This may be a case where where the extreme rigor of the interview process and tolerance of false negatives may hurt large companies and create an opportunity for small startups and individuals. Here's why - a candidate who is very very talented at CS but also learned history and literature might come in at 90%ile, but let's say it's nearly impossible to come in higher than that without neglecting those other topics. However, the interviewers are all demanding a 95%ile+ performance. As a result, they pass on the more well rounded candidate.

It's even more insidious than this - because they select for the 95%ile, and it is very very rare to be able to achieve this feat without a single minded focus on CS, the people doing the interviewing will be at best faintly aware, and possibly completely unaware, of what they are missing.

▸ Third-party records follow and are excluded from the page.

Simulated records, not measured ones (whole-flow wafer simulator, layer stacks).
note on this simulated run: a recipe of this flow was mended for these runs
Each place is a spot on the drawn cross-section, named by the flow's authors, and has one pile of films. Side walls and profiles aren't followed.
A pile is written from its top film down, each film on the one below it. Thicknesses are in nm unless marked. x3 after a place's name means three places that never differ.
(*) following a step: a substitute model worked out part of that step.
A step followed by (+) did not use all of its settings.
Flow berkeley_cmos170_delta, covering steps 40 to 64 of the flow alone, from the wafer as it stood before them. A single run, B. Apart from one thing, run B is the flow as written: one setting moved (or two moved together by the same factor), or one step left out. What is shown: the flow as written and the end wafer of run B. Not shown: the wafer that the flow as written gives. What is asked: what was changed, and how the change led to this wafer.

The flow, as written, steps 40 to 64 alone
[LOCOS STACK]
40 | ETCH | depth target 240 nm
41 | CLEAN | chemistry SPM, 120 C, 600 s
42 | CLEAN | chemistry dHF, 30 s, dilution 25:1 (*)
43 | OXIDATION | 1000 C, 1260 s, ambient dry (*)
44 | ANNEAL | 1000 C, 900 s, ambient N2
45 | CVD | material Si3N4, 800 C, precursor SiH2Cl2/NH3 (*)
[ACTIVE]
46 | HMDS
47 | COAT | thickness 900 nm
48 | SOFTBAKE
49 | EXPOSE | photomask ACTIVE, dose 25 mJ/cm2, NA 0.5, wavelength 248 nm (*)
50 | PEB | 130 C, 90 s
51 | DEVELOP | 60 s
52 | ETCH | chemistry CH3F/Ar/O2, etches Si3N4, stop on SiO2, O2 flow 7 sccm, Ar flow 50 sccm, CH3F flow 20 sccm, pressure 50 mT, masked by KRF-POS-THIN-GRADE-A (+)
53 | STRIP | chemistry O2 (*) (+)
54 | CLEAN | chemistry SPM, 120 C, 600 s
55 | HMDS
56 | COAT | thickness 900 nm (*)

Before getting too irritated, though, remember that any blind spot on the part of a large company is an opportunity for a small, nimble one. This is largely what is going on, I think, when you read those stories about talented programmers getting rejected by google and Facebook and coming back 5 years later to sell them a company for 100 times what their salary would have been. Of course, it's a much higher risk path that requires being broke for a while, and may just not be an option for people with other substantial life obligations.

There's this story I really liked about Andre 3000 (sorry, no link, just something I read, may be apocryphal). During an interview, he was asked how he chose the three chords for the song, and his answer was that he was learning guitar and those were the three chords he knew so far. So he took just the slightest bit of knowledge and turned into something great.

I read this at a time when I went to a music store and saw an incredible guitarist doing such impressive things with his instrument that he drew a small crowd. He wasn't just showing off, he was the local instructor. I believe he was also available for small gigs, weddings, parties, that sort of thing.

A lot of companies would pass on Andre 3000[1], and hire the awesome guitar playing dude, because Andre 3000 wouldn't be able to play a Bflat scale on demand or explain the circle of fifths or sight read a medium complexity piece of music at at least 150bpm. And I'm not knocking those skills, if you're a musician, by all means, yes, learn those things. But if that's all you focus on, to the exclusion of more creative things (and there's enough complexity that you could easily do so), you will starve other important things.

[1] prior to the hit. eventually, accomplishments do speak for themselves.


By

> I loathe this kind of thing

I meant "academic learnings." "Learnings" is not a word in the English language.

When I see writing that is this bad, it evokes, to me, an image of an Indian student who effectively only learned math/computer science/engineering, and does not have a sufficiently broad education to think critically and independently about anything else.


As much as you might loathe it, learnings is now a word (and has been used intermittently for a new centuries [1]) so deal with it.

Additionally, Indian students do the best they can given the limited resources (we have). And even when they do have broad education it's not going to be about Mozart and effect of WWII on the western nations - they will always be out of context when it comes to western culture. It's the same kind of lack of ability to think (or express without getting eyebrows raised) about everything else that you might be showing here.

[1] http://en.wiktionary.org/wiki/learnings


Seems more like you are a provincial person who is not aware that English has many dialects.


Why does it have to be an Indian student? Your point would be equally valid without racist generalizations.


edit: To put it more simply, a stereotype is not the same thing as racism.


I happened to learn all of them. It's not necessary, but it's also not unrealistic.


I'm sure there are others who have learned many of these languages as well, but that doesn't mean it's not unrealistic. It probably also depends on how we define "learn".

One of the (many) problems with this page is that it is geared towards computer science students (see header or URL). Listing 10 languages (with an "and", not an "or") may give a student the impression that he/she needs to add these 10 languages to their repertoire in order to be a successful engineer.

I'd be less critical of the page if it listed "or" instead of "and".